THE PRIMACY OF THE PRINCIPLE OF RECIPROCITY IN THE SINGAPORE LAND REGIME

Date01 December 2001
AuthorPRAKASH PILLAI
Published date01 December 2001

Xpress Print Pte Ltd v Monocrafts Pte Ltd & Anor

I Introduction

On 24 July 2000, the Court of Appeal rendered a landmark judgment in Xpress Print Pte Ltd v Monocrafts Pte Ltd & Anor1, which has changed considerably the legal regime relating to the rights and duties of adjoining property owners. Departing from English principles2 which have been established for more than a century and overturning several of its own previous decisions3, the Court of Appeal held that the right of support enjoyed by a dominant landowner was not limited to land in its natural state, but could be extended to buildings erected thereon, the right accruing at the time the building was constructed. Moving further than any other common law jurisdiction, the Court of Appeal imposed an absolute duty on a servient landowner not to take any steps which would result in interference with the neighbouring building’s right of support.
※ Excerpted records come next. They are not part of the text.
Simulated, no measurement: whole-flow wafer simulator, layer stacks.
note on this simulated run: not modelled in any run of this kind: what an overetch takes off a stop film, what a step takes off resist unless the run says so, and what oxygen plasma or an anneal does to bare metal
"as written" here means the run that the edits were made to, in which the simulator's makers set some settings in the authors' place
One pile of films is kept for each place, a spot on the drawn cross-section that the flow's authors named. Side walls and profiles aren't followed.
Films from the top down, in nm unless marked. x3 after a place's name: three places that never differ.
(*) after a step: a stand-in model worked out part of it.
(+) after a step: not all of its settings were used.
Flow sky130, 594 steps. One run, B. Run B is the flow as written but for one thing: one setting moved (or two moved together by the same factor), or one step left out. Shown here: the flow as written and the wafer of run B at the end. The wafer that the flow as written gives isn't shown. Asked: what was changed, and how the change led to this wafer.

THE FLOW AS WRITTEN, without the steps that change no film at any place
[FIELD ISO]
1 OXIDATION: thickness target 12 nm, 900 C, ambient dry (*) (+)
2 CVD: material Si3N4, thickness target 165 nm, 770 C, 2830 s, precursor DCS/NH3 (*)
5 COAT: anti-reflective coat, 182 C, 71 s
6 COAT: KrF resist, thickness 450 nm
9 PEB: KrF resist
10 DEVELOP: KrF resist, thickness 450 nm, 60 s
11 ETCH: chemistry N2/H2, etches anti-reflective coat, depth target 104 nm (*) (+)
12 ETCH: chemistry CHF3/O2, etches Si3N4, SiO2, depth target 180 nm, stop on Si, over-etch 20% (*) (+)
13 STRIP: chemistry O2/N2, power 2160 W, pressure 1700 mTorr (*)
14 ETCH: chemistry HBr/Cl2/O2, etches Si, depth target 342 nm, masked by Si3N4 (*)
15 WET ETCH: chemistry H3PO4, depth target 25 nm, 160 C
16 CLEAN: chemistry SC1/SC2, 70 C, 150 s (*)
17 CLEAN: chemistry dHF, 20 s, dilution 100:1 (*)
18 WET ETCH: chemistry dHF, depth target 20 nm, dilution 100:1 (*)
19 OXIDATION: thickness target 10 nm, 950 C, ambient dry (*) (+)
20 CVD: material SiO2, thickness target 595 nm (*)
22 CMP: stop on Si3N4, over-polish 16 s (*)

II Facts of Xpress Print Pte Ltd v Monocrafts Pte Ltd & Anor

The facts, which were agreed at the trial, were as follows. The Appellants, Xpress Print Pte Ltd (“Xpress Print”) and the First Respondents, Monocrafts Pte Ltd (“Monocrafts”) were owners of adjoining plots of land along Kallang Way. On Xpress Print’s land stood a commercial building which was completed in 1996. Early in 1997, Monocrafts decided to construct an industrial building of their own on their land. The Second Respondents, L&B Engineering (S) Pte Ltd (“L&B Engineering”) a firm of contractors, were employed as Main Contractors for the project. It was accepted that they were independent contractors. In February 1997, L&B Engineering erected a temporary retaining wall between the two plots of land to hold up the soil on Xpress Print’s plot. They then began excavating on Monocraft’s land to build a basement and lay the necessary foundations for the building. As a result of the excavation4, soil subsidence occurred on Xpress Print’s land which caused massive damage to its land and building.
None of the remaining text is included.